Posterior probabilities (posterior0.csv) change when rerunning individuals with same parameters

hringbauer / hapROH

Software to call ROHs

GNU General Public License v3.0

15 stars 3 forks source link

Posterior probabilities (posterior0.csv) change when rerunning individuals with same parameters #13

Closed ngaens closed 4 months ago

ngaens commented 4 months ago

Hi Harald,

When I try running hapROH with the pseudohaploid emission model multiple times for the same set of imputed individuals with identical parameters, I obtain very different results in ROH blocks of all lengths (2-20 cM). The generated hap.csv, map.csv and pos.csv files are identical, but the posterior probabilities as well as the total log likelihood are markedly different. I cannot really figure out why there is so much difference. As I am quite new to these analyses, it is probably a user error on my side, but I would very much like to understand the nature of this difference.

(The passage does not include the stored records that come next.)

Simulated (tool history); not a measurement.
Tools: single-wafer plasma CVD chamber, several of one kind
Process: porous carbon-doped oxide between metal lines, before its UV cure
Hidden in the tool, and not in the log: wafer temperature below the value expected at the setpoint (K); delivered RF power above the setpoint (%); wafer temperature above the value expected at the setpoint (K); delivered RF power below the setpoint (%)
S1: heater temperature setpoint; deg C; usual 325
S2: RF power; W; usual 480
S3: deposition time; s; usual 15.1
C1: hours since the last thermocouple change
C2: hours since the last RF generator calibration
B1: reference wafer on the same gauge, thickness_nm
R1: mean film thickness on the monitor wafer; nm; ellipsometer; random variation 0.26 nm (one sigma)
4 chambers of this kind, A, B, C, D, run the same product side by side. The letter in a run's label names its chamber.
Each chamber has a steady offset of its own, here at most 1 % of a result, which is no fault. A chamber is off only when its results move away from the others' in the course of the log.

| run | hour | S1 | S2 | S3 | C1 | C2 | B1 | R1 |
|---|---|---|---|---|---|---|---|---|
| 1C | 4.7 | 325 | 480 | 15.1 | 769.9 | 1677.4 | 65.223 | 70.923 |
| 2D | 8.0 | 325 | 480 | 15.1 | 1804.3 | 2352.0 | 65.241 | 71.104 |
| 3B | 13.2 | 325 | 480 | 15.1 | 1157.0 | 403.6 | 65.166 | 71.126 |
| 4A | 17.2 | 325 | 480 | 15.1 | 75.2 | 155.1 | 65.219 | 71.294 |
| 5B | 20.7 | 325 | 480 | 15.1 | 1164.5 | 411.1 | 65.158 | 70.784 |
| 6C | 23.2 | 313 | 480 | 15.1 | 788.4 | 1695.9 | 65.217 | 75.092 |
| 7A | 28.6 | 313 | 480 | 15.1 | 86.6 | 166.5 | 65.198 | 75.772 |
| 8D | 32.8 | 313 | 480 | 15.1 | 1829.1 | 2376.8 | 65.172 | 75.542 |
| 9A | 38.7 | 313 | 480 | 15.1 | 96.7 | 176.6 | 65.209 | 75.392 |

I followed the parameters of the notebook, but am happy to share my input and output files if needed.

Best, Noah

hringbauer commented 4 months ago

Hi @ngaens, while the hapROH algorithm is fully deterministic (using an HMM that gives the same output for the same input), you are likely doing random read sampling from your diploid input:

The hapROH parameter setting random_allele=True means that one of the two alleles of a heterozygote is sampled at random by hapROH

You could either 1) Pseudo-haploidize your data before running hapROH (e.g. picking one read at random yourself and encoding homozygotes for that one - as typical in aDNA) 2) Set a "fixed" random seed in Numpy 3) Run the diploid mode of hapROH on your diploid data

ngaens commented 4 months ago

Hi Harald,

Thank you very much for your reply.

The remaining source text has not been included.